Artifact type: API reference documentation
Audience: Software developers integrating with the API
Role: Documentation author
Note: Endpoint names and payload values have been anonymized for portfolio use.
Voice Render API — Create a voice job
Version 1 is the current stable release.
Overview
Use this endpoint to convert text into speech as a single synthesis job. The API validates the request, applies policy checks, reserves quota, and enqueues a rendering job. On success, it returns a job_id, which you can use to retrieve the synthesized audio.
Endpoint
POST https://api.example.com/v1/voice/jobs
Content-Type: application/json
Authentication
All requests must include a valid access token.
Header: Authorization: Bearer <token>
Tokens are issued by your identity provider. If the token is missing, invalid, or expired, the API returns 401 unauthenticated.
Idempotency
This endpoint supports idempotency to prevent duplicate job creation and duplicate quota charges during retries.
Header: Idempotency-Key: <uuid>
Each unique request must include a new UUID value.
Idempotency rules
- Generate one new UUID for each job creation attempt.

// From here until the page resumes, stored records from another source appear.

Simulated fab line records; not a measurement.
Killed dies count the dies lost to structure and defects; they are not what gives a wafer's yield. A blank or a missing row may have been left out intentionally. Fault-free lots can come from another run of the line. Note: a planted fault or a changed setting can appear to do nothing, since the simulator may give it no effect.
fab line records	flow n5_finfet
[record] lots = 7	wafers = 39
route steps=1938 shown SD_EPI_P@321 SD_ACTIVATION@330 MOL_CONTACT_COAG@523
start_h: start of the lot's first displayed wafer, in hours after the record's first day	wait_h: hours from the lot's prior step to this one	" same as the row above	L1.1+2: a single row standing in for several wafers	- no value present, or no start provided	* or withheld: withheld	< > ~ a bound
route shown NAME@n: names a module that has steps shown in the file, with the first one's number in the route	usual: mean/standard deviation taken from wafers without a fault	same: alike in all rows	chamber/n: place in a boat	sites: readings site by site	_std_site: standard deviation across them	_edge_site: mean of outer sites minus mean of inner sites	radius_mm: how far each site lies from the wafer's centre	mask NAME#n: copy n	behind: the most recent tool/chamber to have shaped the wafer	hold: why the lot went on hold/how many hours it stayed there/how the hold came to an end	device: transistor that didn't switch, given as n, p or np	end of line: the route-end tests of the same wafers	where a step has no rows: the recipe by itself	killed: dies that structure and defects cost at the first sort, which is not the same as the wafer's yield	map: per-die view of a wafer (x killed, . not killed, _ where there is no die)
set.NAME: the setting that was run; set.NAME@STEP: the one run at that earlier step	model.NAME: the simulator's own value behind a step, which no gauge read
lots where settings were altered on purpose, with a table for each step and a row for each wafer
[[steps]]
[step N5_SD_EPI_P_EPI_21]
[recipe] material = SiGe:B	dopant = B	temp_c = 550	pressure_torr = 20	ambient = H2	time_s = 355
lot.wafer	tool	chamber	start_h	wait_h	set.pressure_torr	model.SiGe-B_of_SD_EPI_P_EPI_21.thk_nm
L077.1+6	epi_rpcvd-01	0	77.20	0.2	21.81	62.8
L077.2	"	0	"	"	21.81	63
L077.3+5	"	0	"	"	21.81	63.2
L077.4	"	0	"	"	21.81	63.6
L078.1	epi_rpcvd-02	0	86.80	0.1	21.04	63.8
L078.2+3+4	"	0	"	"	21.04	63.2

- If you retry the same request (for example, due to a timeout), reuse the same
Idempotency-Key. - If the same key is reused with a different request body, the API returns
409 idempotency_conflict. - Idempotency keys are retained for 24 hours.
Request
Headers
| Header | Required | Description |
|---|---|---|
Authorization | Yes | Bearer <token> where <token> is a valid access token issued by your identity provider. |
Idempotency-Key | Yes | UUID (v4) used to prevent duplicate job creation during retries. |
Content-Type | Yes | Must be application/json. |
Body schema
| Field | Type | Required | Description |
|---|---|---|---|
input | object | Yes | Input content to synthesize. |
input.content | string | Yes | Minimum length: 1 character. Maximum length: 2,000 characters. |
input.content_type | string | Yes | Must be text/plain. |
voice | object | Yes | Voice selection and rendering options. |
voice.profile_id | string | Yes | Voice profile ID (for example, voice_en_us_001). Retrieve available profiles using GET /v1/voice/profiles. |
voice.style | string | No | Rendering style. Supported values depend on the selected voice profile. Default: neutral. |
voice.rate | number | No | Speed multiplier. Range: 0.5–2.0. Default: 1.0. |
output | object | Yes | Output formatting configuration. |
output.format | string | Yes | Audio output format. Currently supports: pcm_s16le. |
output.sample_rate_hz | integer | Yes | Sample rate in Hz (for example, 24000). |
client | object | No | Optional metadata for correlation. |
client.request_tag | string | No | Client-defined identifier for tracking requests. |
Input validation and limits
Plan limits
- Maximum input length may vary by plan.
- Requests exceeding configured limits return
400 invalid_input.
Character and encoding rules
- Input must be valid UTF-8.
- Most Unicode characters, including emoji, are accepted.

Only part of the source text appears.